Product Management is Risk Management
It sounds strange, but only at first glance
Product management is a broad and varied discipline. Among the less obvious aspects of that discipline is the fact that product management is, at its heart, risk management.
At first, this assertion might seem crazy. Risk management sounds like legacy industries, big infrastructure projects executed in a stage-gate process, and lots of box-ticking exercises. That is pretty much the antipode of software product development, where you progress iteratively, accepting even to proverbially “move fast and break things”.
At a closer look, though, the end goal of developing software iteratively and shipping quickly is precisely to reduce risks. Product development is inherently and fundamentally a risky endeavor. The risks are just very different than in these legacy industries. If you build a bridge over a river, you know that the bridge will be able to fulfill its purpose of allowing people to cross over the river. The risks are often more about safety, quality, timely completion of the project, cost, and so on.
In the development of new software products, the risks are more fundamental: you can’t even be certain whether the end product will fulfill its purpose, whether it will solve the customer problems it set out to solve. Fortunately, software is more malleable than physical infrastructure: you can deliver new versions of a software product to customers with hardly any disruption. This means that the way in which risks are managed in the development of software products looks very different to the risk management processes used in legacy industries, but in the end, it is still about effectively and efficiently reducing risks.
This management and reduction of risk is at the heart of the job of a product manager. Very early startups often don’t have any product managers — not because there isn’t any risk, but precisely because the product risk is so fundamental that it needs to be borne and owned by the founders. At such an early stage, the risk is: “will anyone even want this product?”
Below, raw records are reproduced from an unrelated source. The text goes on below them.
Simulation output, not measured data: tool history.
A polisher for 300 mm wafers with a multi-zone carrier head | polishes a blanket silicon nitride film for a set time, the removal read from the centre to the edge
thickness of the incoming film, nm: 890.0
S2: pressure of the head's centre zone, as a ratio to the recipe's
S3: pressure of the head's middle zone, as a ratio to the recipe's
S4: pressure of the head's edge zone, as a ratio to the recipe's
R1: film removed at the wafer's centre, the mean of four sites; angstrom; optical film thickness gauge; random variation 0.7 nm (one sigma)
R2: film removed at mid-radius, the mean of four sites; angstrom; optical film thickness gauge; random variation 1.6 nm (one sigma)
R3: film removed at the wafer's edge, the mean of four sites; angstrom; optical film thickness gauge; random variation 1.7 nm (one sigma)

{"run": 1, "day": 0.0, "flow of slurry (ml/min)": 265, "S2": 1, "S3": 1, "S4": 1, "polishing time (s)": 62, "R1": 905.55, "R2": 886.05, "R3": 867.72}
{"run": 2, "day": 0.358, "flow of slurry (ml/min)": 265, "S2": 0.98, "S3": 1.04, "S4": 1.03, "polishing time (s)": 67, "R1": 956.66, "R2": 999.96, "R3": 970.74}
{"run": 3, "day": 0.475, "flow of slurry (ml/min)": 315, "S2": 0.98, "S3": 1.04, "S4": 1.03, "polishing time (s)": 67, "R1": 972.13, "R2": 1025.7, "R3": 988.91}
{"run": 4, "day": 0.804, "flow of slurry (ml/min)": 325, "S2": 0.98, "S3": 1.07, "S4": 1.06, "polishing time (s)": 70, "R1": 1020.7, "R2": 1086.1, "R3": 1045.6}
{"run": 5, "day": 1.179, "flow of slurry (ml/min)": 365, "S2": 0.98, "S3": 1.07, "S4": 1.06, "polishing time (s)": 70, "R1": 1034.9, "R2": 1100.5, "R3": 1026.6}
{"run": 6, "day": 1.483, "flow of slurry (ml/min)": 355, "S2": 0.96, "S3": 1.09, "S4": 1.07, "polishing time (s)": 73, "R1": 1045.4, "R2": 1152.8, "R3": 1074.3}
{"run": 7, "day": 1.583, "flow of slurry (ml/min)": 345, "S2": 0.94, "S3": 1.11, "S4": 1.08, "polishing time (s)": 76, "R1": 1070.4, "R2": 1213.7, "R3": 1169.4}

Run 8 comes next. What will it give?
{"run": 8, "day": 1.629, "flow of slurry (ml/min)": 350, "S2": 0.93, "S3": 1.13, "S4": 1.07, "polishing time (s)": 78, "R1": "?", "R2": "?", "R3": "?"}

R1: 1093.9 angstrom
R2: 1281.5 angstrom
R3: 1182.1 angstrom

Over time, as it becomes clearer that there is a market for the product, the risks get less fundamental but more manifold. Thus, the role of the product manager is often introduced. The product manager has several important hats to wear, and one of them is that of taking a strategic mission, iteratively identifying the biggest risks and managing them. Of course, product managers never achieve this alone, they work together with their teams, but in an environment that didn’t have the same level of risks, the product manager job wouldn’t be required (a project manager or even a delivery team without a “manager” type role would suffice).
The primary job of a product manager isn’t to get the product out to customers as quickly as possible (or “on time, on budget, on scope”). The primary job is to manage and reduce the risks inherent to the development of software products.
The risks inherent to software product development come in many forms. The most important ones are Marty Cagan’s four big risks:
- Value risk: Is it valuable enough to users and customers that they are willing to buy / use the product?
- Usability risk: Do our users understand how to use the product?
- Feasibility risk: Can we build the product (from a technical perspective)?
- Viability risk: Is this product viable from a business perspective (i.e., can we make money from it)?
There are also additional risks that might need separate management. For example, there might be legal, repetitional, or ethical risks (even though they could be subsumed under viability risks). There are also risks involved in the development and delivery process of the product itself — some related to technical feasibility, but also to organizational setup and processes. This is especially pertinent the more of a physical component a software-enabled product has. Lastly, there is the risk of increased complexity: Any time something is added to a product, it increases the complexity of the overall system, which makes all future changes more costly. This is a particularly tricky risk to manage, since the costs of that risk only become evident further down the road.
It is worth repeating that none of these risks are the responsibility of the product manager alone. To the contrary: usability risks will most often be owned by product designers, and feasibility risks by engineers. It is, however, the product manager’s responsibility to maintain a holistic view of the risks and address the biggest ones first. As an example, it’s not worth running many iterations of usability tests of an interface for a product that’s not technically feasible, for example — the biggest risk, in this case, is the feasibility risk, which should therefore be addressed first.
This fundamental insight is the driving force behind the Lean Startup’s Build — Measure — Learn cycle and the associated concept of the Minimum Viable Product. Often misunderstood, neither of these concepts mean that you need to bring a product to market that you are ashamed of and that’s held together by duct tape. These concepts mean identifying the biggest risks in the form of the assumptions with the biggest uncertainty, then validating those assumptions, and moving on to the next biggest risk.
If you are a product manager and want to improve your craft, start by assessing what risks your current projects are facing, and how you might most effectively reduce those risks. If the biggest risks are about value, ask yourself if there is a test or study that you could run to validate that whatever you are building is value. If the biggest risks are about feasibility, you might want to work with your engineers to build a proof of concept. If it is about usability, it’s time to prototype at various levels of fidelity and run usability tests. For viability risks, it often means collaborating with stakeholders across the business to ensure the risks can be mitigated.
In any case, focusing on the biggest risks first means you can make sure to focus your energy and the energy of your team on the most critical questions, and not wasting precious time on answering questions that will later turn out to be irrelevant.